Pizza Express, Queen Street, Glasgow – UK

GermWe recently took a trip to Glasgow to show Number One Son the beautiful Christmas lights and bring Student Daughter home for a bath and some home cooking.  Organised as ever (or just being a control freak), I went online and booked a table at Pizza Express.  We visit this restaurant chain frequently in Edinburgh, as it is a good family restaurant which always offers special deals and tasty food.  A quick search online produced an offer for a three-course set menu at £12.95.  Anyone out there with teenagers will understand you need to save the pennies where you can.  I gleefully printed it off and took it with me.

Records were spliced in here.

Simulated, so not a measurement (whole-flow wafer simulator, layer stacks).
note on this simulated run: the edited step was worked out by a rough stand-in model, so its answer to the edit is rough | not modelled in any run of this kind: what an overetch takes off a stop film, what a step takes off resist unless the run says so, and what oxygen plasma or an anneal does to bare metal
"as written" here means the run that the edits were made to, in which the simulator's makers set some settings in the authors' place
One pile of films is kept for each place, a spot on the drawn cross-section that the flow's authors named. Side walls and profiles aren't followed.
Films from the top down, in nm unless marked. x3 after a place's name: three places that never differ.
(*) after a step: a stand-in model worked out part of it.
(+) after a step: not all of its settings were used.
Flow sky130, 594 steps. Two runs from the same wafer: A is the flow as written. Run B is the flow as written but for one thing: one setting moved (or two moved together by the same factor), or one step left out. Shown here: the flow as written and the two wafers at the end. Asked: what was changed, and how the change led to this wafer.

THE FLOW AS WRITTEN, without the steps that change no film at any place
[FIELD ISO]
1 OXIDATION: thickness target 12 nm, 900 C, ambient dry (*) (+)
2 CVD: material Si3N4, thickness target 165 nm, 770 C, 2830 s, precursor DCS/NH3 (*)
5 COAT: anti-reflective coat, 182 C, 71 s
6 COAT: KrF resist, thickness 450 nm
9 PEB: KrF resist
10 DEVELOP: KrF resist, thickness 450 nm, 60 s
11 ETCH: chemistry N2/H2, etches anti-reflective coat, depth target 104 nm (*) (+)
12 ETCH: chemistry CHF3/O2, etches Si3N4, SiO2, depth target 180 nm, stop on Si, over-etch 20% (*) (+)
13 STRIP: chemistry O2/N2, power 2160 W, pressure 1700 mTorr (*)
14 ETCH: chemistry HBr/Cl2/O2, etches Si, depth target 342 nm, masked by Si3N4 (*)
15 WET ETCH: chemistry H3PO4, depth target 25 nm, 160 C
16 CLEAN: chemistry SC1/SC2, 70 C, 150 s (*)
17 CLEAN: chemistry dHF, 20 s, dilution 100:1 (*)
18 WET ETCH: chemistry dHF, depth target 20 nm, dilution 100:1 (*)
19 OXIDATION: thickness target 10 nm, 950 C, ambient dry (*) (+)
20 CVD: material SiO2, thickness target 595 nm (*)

The entrance to this particular branch is separated from the main restaurant by a glass partition.  This means that every time the door is opened, patrons are treated to an icy blast from outside.  To take a positive view, this might help to keep you awake while you waited interminably to be fed.  I was less than amused, however, when one person allowed their child to swing on the door for five minutes while they paid their bill and put on their coats.

On entering the busy restaurant, we were greeted half-heartedly by a girl whose English was not great.  She was brandishing a cloth and some cleaning spray, so we gathered she wasn’t actually waiting tables.  She handed us off to another girl who was obviously higher up the food chain.  We were ushered to one of a row of tables lined up against the back wall.  The tables were very close together.  Since I regrettably don’t have a size zero backside (try double digits), it was a bit of a squeeze to get into my seat.  Fortunately, I managed not to sit in the dinners of the people at the next table.  (Who, by the way, spent all their time watching us and listening to our conversation.)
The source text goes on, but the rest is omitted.